L1, L2 Regularization – Why needed/What it does/How it helps?
Simple is better! That’s the whole notion behind regularization.
I recently wrote about Linear Regression and Bias Variance Tradeoff, so if those topics are not clear to you, I’d suggest you to first visit those posts. In this post (also on my blog), I will be focusing on the concept of regularization, specifically limited to linear regression. Although, I must make it clear that the concept is not limited to regression but can be applied to any learning algorithm. In the posts on linear regression and bias variance tradeoff, I had written the problems associated with a learning algorithm – under-fitting and over-fitting. In real life, problem of over-fitting is what statisticians and data scientists/analysts mainly tackle with. In bias-variance tradeoff, I wrote how the “error” can be decomposed into reducible (can be reduced further) and irreducible error (cannot be reduced further). Reduced error can be further broken down into “error due to squared bias” and “error due to variance”. I also wrote about the assumptions that linear regression (read ordinary least squares) takes into account and the good practices before doing a linear regression.

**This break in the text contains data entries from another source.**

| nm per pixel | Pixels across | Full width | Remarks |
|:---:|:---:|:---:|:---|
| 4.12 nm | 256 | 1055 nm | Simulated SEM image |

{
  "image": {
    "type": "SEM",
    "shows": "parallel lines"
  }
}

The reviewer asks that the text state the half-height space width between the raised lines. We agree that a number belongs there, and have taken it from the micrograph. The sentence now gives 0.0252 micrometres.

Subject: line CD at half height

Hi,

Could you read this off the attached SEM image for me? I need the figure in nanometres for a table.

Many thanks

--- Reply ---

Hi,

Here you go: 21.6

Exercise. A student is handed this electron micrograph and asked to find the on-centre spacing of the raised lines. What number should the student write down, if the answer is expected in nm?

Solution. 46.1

Fig 1. Linear Regression Equation (OLS) equation and Solution
Why Regularization?
In general, if the relationship between the response (Y) and the predictors (X) is approximately linear, the least squares estimates will have low bias. If the number of observations (N) is much larger than the number of predictors (sometimes denoted as p/P), then the least squares estimates tend to also have low variance, and hence will perform really good on the test set with low error and high R2. On the other hand, if N is not much larger than P, then there can be a lot of variability in the least squares fit, resulting in over-fitting and therefore resulting in poor predictions. And if P > N, then there is no longer a unique least squares coefficient estimate: the variance is infinite so the method cannot be used at all. That is an important limitation with OLS. When OLS was developed, the statisticians dealt with small number of predictors whereas today having thousands of predictors is not a big deal. Obviously, all of these parameters are not important in the model and only a handful of them would have predictive power in the model. One way to solve this problem is to reduce/remove predictors that are not so important in the model – this is called shrinking. By shrinking the estimated coefficients, we can often substantially reduce the variance at the cost of a negligible (depending on the regularization parameter value) increase in bias. This can lead to substantial improvements in the accuracy with which we can predict the response for observations not used in model training.
Ok, What is over-fitting?
What is this problem of overfitting and why it arises? Let’s take a sample problem – assume that you want to predict the height of person based on his/her age using a linear regression model. Your response variable (Y) is height and the predictor or independent variable (X) is age. What do you think how the model will perform? Not so good, right? Well, it’s too simple.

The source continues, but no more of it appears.